India’s Supreme Court has admitted cross-appeals filed by Google, the country’s antitrust watchdog and a leading industry group over an appellate ruling that partly upheld findings of abuse of dominance in Google’s Play Store policies, the court said on Monday.
The appeals pit Google and its affiliates — Alphabet Inc, Google Ireland, Google India and Google India Digital Services — against the Competition Commission of India (CCI) and the Alliance of Digital India Foundation (ADIF). The case will be heard in November, The Economic Times reported.
The National Company Law Appellate Tribunal (NCLAT) in April upheld key CCI findings that Google abused its dominant position in the Android mobile device ecosystem by imposing restrictive billing practices and unfairly promoting its own payment service, Google Pay, in violation of Section 4(2)(e) of the Competition Act.
However, the tribunal reduced a ₹936 crore ($112 million) penalty imposed in October 2022 to ₹216.69 crore ($26 million), limiting it to revenue linked to the Play Store rather than Google’s global earnings. It also overturned CCI conclusions that Google had denied market access or stifled innovation, noting that its billing transactions accounted for less than 1% of UPI payments and that there was insufficient evidence of competitive harm.
Google is also appealing a separate NCLAT order from May that corrected what the tribunal described as an “inadvertent error.” That order reinstated two directives originally issued by the CCI: requiring Google to disclose its data policies and prohibiting the use of billing data for competitive advantage.
The CCI’s 2022 penalty followed a probe which found Google forced developers to use its Play Billing System for paid apps and in-app purchases, while exempting its own services such as YouTube. The watchdog ordered the company to allow third-party billing options and ensure greater transparency over its data practices.
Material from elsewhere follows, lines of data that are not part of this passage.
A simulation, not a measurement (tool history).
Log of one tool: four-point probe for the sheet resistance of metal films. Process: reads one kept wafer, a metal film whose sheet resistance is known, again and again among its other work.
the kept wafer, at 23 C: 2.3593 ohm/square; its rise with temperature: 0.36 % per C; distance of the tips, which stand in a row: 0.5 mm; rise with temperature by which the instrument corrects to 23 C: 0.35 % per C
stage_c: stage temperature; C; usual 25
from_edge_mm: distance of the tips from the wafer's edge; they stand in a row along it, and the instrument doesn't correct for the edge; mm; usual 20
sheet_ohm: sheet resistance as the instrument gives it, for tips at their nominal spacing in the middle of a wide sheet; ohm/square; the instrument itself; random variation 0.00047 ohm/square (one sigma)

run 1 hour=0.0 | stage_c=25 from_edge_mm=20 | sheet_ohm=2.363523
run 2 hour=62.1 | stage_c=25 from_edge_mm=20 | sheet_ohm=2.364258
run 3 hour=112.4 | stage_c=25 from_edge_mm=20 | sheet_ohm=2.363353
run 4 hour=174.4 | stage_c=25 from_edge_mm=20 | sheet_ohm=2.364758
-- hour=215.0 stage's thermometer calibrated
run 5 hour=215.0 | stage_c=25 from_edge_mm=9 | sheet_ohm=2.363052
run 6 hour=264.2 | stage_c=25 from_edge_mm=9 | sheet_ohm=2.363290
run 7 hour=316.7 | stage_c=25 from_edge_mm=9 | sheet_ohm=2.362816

The dispute has drawn support from several Indian startups and industry bodies, including People Interactive India (Shaadi.com), Mebigo Labs (Kuku FM), the Indian Broadcasting and Digital Foundation, and the Indian Digital Media Industry Foundation, who have pressed for deeper scrutiny of Google’s billing and data policies.
The Supreme Court’s eventual ruling is expected to have far-reaching implications for app store governance and competition policy in one of the world’s largest and fastest-growing mobile markets.